The White House responded Tuesday to House Speaker John Boehner's warning that President Obama will soon be in violation of the War Powers Resolution – three months after the president informed Congress of the start of the mission in Libya – because the White House has failed to answer "fundamental questions regarding the Libya mission."
"We are in the final stages of preparing extensive information for the House and Senate that will address a whole host of issues about our ongoing efforts in Libya, including those raised in the House resolution as well as our legal analysis with regard to the War Powers Resolution," Tommy Vietor, National Security Council Spokesman, said in a statement.
"Since March 1st, Administration witnesses have testified at over 10 hearings that included a substantial discussion of Libya and participated in over 30 Member or staff briefings, and we will continue to consult with our Congressional colleagues," Vietor added.
Over the past 90 days, the maximum days allowed under the War Powers Resolution without Congressional approval, Boehner complains that the president has not asked for or received approval from Congress for the action in Libya.
Boehner wrote Tuesday that while the administration has provided tactical operational briefings to the House of Representatives, "the White House has systematically avoided requesting a formal authorization for its action."
"It would appear that in five days, the Administration will be in violation of the War Powers Resolution unless it asks for and receives authorization from Congress or withdraws all U.S. troops and resources from the mission," Boehner, R-Ohio, noted.
"[The administration] has simultaneously sought, however, to portray that its actions are consistent with the War Powers Resolution. The combination of these actions has left many Members of Congress, as well as the American people, frustrated by the lack of clarity over the Administration's strategic policies, by a refusal to acknowledge and respect the role of the Congress, and by a refusal to comply with the basic tenets of the War Powers Resolution," he added.
Boehner is also calling on the president to explain the legal grounds on which he plans to continue to carry out the mission in Libya beyond Sunday.
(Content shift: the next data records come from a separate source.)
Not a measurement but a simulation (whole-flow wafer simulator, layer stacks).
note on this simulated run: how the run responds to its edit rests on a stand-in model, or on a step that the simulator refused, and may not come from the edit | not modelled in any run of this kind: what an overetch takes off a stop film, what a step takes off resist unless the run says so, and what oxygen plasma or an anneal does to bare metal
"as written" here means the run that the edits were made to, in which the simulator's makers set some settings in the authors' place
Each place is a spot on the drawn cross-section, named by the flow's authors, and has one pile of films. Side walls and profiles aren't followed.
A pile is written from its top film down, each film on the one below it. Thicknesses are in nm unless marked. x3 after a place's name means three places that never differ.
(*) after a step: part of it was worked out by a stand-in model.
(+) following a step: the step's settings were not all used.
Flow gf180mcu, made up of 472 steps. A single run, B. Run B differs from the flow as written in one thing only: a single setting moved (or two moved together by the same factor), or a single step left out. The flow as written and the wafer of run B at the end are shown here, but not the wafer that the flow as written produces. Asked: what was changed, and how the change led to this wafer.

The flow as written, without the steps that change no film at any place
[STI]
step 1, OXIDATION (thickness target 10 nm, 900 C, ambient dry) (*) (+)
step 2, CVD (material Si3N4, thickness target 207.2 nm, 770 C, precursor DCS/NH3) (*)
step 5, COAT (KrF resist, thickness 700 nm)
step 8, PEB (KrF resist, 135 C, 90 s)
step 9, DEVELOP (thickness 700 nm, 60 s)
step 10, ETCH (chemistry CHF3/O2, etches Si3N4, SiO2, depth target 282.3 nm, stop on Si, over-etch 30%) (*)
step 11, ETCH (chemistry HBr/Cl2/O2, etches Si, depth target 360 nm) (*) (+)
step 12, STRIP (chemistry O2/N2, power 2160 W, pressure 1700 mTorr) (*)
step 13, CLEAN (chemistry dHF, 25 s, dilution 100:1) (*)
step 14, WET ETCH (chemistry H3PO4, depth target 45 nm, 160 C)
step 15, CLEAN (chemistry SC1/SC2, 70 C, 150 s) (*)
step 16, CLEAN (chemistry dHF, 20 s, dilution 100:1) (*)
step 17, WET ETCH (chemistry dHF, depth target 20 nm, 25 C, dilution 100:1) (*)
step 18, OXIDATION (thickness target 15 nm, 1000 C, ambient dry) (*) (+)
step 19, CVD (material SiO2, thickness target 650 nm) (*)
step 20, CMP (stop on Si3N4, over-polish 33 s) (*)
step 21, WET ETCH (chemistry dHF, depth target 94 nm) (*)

"Given the mission you have ordered to the U.S. Armed Forces with respect to Libya and the text of the War Powers Resolution, the House is left to conclude that you have made one of two determinations: either you have concluded the War Powers Resolution does not apply to the mission in Libya, or you have determined the War Powers Resolution is contrary to the Constitution," Boehner writes. "The House, and the American people whom we represent, deserve to know the determination you have made."
Boehner asks whether the White House views itself in compliance with the War Powers resolution, and whether there are new "facts or circumstances which would have changed the legal analysis the Office of Legal Counsel released on April 1, 2011?"
He asks for the administration to respond by this Friday, June 17.v Two weeks ago on June 3, the House approved a resolution declaring that "the President has failed to provide Congress with a compelling rationale based upon United States national security interests for current United States military activities regarding Libya."
The resolution also gave the Obama administration 14 days to provide Congress proof that the legislature was consulted before U.S. forces were committed to enforcement of the no-fly zone and also to explain how the operation is authorized under the War Powers resolution.